Expert Mock Breakdown 2019

By Kyle Dvorchak
Kyle Dvorchak

Like the leaves of a beautiful tree changing from green to brown, summer speculation in the NFL has transformed into majestic training camp videos of backups making plays over practice squad players. With the hype machines in full force, draft positions have begun to fluctuate wildly.

Note: I have spent the past 13 weeks watching peewee football film of every NFL player, so my descriptions of fall weather are based solely on Google Images. Take them for what they’re worth.

To make sense of the pre-season hype, we’re looking at the biggest movers in an expert mock draft. We’ll break down a mock each week until Week 1 or I am kicked out of my mother’s basement.



Round 1

Melvin Gordon’s status as a Charger is currently up in the air while he holds out in search of a massive payday. With the likelihood of Gordon missing time increasing by the day, this will be the earliest Gordon is picked in any draft during the upcoming weeks.

It’s not likely that Gordon misses the entire season. He has to play half of the season to enter free agency in 2020 so he should take the field at some point this year. That leaves whoever drafts him with seven games from their first-round pick (excluding Week 17). Gordon doesn’t become a viable pick until Round 3, or he returns to his team.





Round 2

Last year, the running backs made a comeback in a major way. Saquon Barkley set records as a rookie and Christian McCaffrey McCaffrey became the second coming of Marshall Faulk, among many other RB revelations. The hype for rushers is getting out of hand though.

Michael Thomas, JuJu Smith-Schuster, Antonio Brown, Tyreek Hill, Julio, Jones, and Mike Evans all outscored the three running backs ahead of them in this mock draft (even excluding Bell). Somehow, they were all taken after pick 11. Some backs may outscore these elite receivers, but not all of them will.

Pittsburgh is dealing with an influx of available targets with Brown in Oakland. Brown alone was responsible for 168 targets. JuJu is in inline for a monster season and has the highest ceiling of any receiver in Round 2.

Even if you miss out on JuJu, taking a receiver is optimal anyway in the early to the mid-second round.





Round 3

Receivers in Round 2 are so appealing because of their overall value, but also because of the old rush that occurs sometime in Round 3. After every team loads up on backs (13 backs were taken in Rounds 1 and 2 compared to 10 receivers for this mock) they all start to clammer for a wideout. In this draft, the run started early.

One pick from this round is sure not to stick: A.J. Green. The Bengals star injured his foot and is expected to miss a handful of weeks recovering. If Green were guaranteed to return at 100% health, taking him wouldn’t be so daunting. However, the chances that he injured his foot or sustains another injury because he is compensating for his injured foot are high.

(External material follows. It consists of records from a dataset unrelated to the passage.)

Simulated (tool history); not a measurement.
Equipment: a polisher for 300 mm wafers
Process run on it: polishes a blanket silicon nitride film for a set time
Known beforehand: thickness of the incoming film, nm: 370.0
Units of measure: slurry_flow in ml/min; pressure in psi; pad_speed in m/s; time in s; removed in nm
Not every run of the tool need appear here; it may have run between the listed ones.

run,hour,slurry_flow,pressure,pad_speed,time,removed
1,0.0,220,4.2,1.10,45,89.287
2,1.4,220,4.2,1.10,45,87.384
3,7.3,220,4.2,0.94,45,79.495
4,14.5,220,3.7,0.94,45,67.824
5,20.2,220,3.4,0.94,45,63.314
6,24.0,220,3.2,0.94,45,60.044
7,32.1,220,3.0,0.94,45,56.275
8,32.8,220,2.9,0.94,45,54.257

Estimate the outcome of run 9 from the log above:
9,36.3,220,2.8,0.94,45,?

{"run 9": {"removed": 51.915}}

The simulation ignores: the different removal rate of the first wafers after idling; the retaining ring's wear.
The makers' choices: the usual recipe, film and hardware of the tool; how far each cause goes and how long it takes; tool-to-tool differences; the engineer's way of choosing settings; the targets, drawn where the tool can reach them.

Instead of taking Green, look to Adam Thielen. Last season, Thielen’s 1,373 nearly matched Green’s career-high of 1,426 from 2013. There’s no reason to take on Green’s risk anywhere close to where Thielen is drafted.





Round 4

This round’s big mover will be Kerryon Johnson. The Lions released Theo Riddick before this draft took place. Riddick carried the ball 40 times and caught a whopping 61 passes last season. Under Matt Patricia, Detroit’s offense will run through their backfield and now that means exclusively Kerryon Johnson. The Auburn product was dominant in college, rushing for nearly 1,400 yards and tallying 18 scores on the ground. In his first season, he also caught 32 balls in 10 games. Johnson has all of the makings of the NFL’s next bell-cow and almost certainly won’t get the bump he deserves in drafts after Riddick’s release.





Round 5

The running back position is littered with landmines in Round 5. Tarik Cohen will not be able to score eight times on 170 touches again but he will take enough volume from David Montgomery to damage both of their values significantly.

Chris Carson will have to hold off Seattle’s first-round pick from 2018, Rashaad Penny.

Meanwhile, Chris Godwin has accumulated over 1,300 yards by the age of 22 and Calvin Ridley put up a top-24 season as a rookie. Early-career production is a great indicator of future production and the fifth round features it in droves.





Round 6-10

Late single-digit rounds are a great place to pick up your tight end. O.J. Howard and Hunter Henry are the reasons you don’t to spend an early pick on the position.

Howard has led all tight ends in yards per target both years that he’s been in the NFL. Now Tampa is without DeSean Jackson and Adam Humphries. The duo was responsible for 1,590 yards last year. Howard will finally merge efficiency and volume in 2019, setting him up for a monster season.

Henry is in an eerily similar situation. The Chargers let Tyrell Williams and Antonio Gates leave. The two accounted for just shy of 1,000 yards last year. Early in the last off-season, Henry was viewed as the next star tight end. He’ll reach that status in 2019.





Round 11-14

Being the first person to get their passer is a dangerous game. Star quarterbacks come later in drafts at a staggering rate. Patrick Mahomes and Andrew Luck could often be selected after 10 quarterbacks were taken in 2018 drafts

The 2019 example of this phenomena Kyler Murray. His 11.6 yards per attempt last season were the greatest mark ever achieved by a collegiate passer. Now he’ll join Kliff Kingsbury in Arizona. This will be the city known for bringing the air raid offense to the NFL in history books. Kliff has a track record of offensive success at Texas Tech and Murray was as talented as they come in college. He’s the greatest value at quarterback in drafts right now and should keep anyone from selecting a passer before Round 11.





Round 15-16

If there’s one thing pros always get right, it’s knowing when to take kickers and defense. Only one of either position was taken before the final three rounds and that was the Chicago Bears, who led the league in fantasy points for a defense. Take a defense that has similar upside, like the Raven and Jaguars, or pick a team with an easy schedule early, like New England (who gets the Bills, Jets, Dolphins, and Washington in weeks after taking on Pittsburgh in Week 1). That’s the entire strategy for defenses: Don’t overthink it.